The Granny Gear Transmission Explained, Featuring the 2021 Ford Bronco

By Christian Hazel - Jul 22, 2020

FORD

FORD

 

The 2021 Bronco's seven-speed marks the first true in-transmission crawler gear in an SUV since 1991.

 

What is a granny gear transmission? It's a question many off-road neophytes (or even some with more experience) might ask, especially as the 2021 Ford Bronco has brought the relatively dormant terminology to the fore. Indeed, the new SUV's standard seven-speed manual transmission is really a six-speed with a seventh "granny" gear. So, let's dive in.

 

FORD

FORD

 

What Is A "Granny Gear?"

 

Opinions vary on what constitutes a "granny transmission," but in a nutshell it's a manual transmission with an extremely low gear ratio that allows the vehicle to crawl along at a super-slow pace akin to that of a kindly old granny shuffling along. These transmission types were more common back in the early and mid 20th century, especially in utilitarian trucks.

Some may argue that any first gear ratio that's more than a full point from the next closest gear (for example, an NV3550 with a 4.01:1 ratio being its lowest, and therefore "first" in the sequential sense, and 2.33:1 being its next-lowest, or "second" gear) is what constitutes a granny gear, but we don't really buy that. Instead, a granny gear is something that's otherwise useless in normal, everyday driving. For example, you wouldn't use the ultra-low gear ratio as the transmission's "first" gear every time you pull away from a stoplight, only to bang solidly down several figurative flights of stairs to a much-taller (numerically lower) ratio? Nope, we didn't think so.

 

Why Use A Granny Gear Transmission?

 

With relatively anemic low-compression four-, six-, or eight-cylinder gas or diesel engines, early commercial trucks and utility vehicles used absurdly low gear ratios between 6.0:1 and 7.02:1 to help get their GVWs of 10,000 to 30,000 pounds up and moving well enough that second gear could be double-clutched on the fly and the load could continue down the road. It also made it possible for these low-horsepower, low-torque engines to pull loads up steep hills without overwhelming the drivetrain, stalling the engine, and sending the whole shebang careening backwards, guided only by gravity.

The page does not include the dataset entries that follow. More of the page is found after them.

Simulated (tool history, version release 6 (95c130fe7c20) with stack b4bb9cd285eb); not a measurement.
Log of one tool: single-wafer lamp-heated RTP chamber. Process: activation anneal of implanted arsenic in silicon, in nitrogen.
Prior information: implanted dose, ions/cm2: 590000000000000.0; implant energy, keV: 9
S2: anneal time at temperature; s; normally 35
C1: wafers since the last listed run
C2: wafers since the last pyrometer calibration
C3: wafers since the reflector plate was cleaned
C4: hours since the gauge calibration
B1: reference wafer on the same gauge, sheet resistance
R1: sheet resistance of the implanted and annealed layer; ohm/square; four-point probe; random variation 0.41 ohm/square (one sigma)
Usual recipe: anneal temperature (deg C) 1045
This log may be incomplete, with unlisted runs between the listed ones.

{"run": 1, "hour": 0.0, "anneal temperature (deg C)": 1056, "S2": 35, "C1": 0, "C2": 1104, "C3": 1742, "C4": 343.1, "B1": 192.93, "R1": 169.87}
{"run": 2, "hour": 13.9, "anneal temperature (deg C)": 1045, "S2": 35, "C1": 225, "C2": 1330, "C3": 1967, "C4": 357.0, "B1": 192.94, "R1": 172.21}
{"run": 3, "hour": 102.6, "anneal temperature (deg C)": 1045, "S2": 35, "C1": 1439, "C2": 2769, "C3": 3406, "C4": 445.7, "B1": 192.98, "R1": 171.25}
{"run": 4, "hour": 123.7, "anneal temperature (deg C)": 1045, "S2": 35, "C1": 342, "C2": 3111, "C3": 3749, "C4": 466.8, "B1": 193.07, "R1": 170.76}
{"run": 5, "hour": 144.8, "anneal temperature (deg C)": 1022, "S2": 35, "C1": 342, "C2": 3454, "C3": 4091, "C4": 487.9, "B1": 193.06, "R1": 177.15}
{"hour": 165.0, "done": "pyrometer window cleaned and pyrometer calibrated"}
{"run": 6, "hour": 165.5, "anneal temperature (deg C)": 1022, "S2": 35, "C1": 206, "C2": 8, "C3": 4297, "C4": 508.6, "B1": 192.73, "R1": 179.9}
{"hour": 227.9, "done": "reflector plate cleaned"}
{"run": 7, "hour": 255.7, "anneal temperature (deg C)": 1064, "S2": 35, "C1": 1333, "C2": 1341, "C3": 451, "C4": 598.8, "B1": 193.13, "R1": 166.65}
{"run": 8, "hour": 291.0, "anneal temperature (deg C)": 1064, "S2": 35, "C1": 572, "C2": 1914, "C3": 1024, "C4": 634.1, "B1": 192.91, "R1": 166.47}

But as time and technology advanced, so, too, did the expectations of manual-transmission drivers. Consider that the horsepower and torque level of a late-1980s half-ton SUV could be more than double that of a 1950s over-the-road semi tractor, largely negating the need for a super-deep first gear ratio. So, as automakers began using up their supply of granny-gear four-speed manuals in SUVs, they began transitioning either to manuals that offered closer first and second gears or omitted the manual option altogether in favor of overdrive automatic transmissions. Oh, and two-speed transfer cases with low-range gearing also largely obfuscate the need for a granny or crawler gear built into the transmission.

 

The Last Production SUV With A Granny Gear Was…

 

 

We'll preface this by saying granny gear transmissions have never really gone away. At one point in time, GM, Ford, and Ram all offered five- or six-speed manual transmissions with a low first gear ratio somewhere in the 5:1 or 6:1 neighborhood in pickup trucks. But by the time the most commonly known variant of these, the NV4500, began appearing in GM trucks in 1992 and Dodge trucks in 1995, SUVs had more or less given up the option of a manual transmission. The small SUVs like GM's S10 Chevy Blazer; Jeep's Wrangler, Cherokee, and Grand Cherokee (at least for one year); and Ford's Explorer all used aluminum-housing four-, five-, or six-speed manuals of one form or another that didn't feature a granny gear. Ford used the NP435 with a 6.68:1 first gear ratio up through the 1986 model year, but for 1987 the four-speed manual was dropped and a Mazda-sourced M5OD close-ratio five-speed was the manual offering.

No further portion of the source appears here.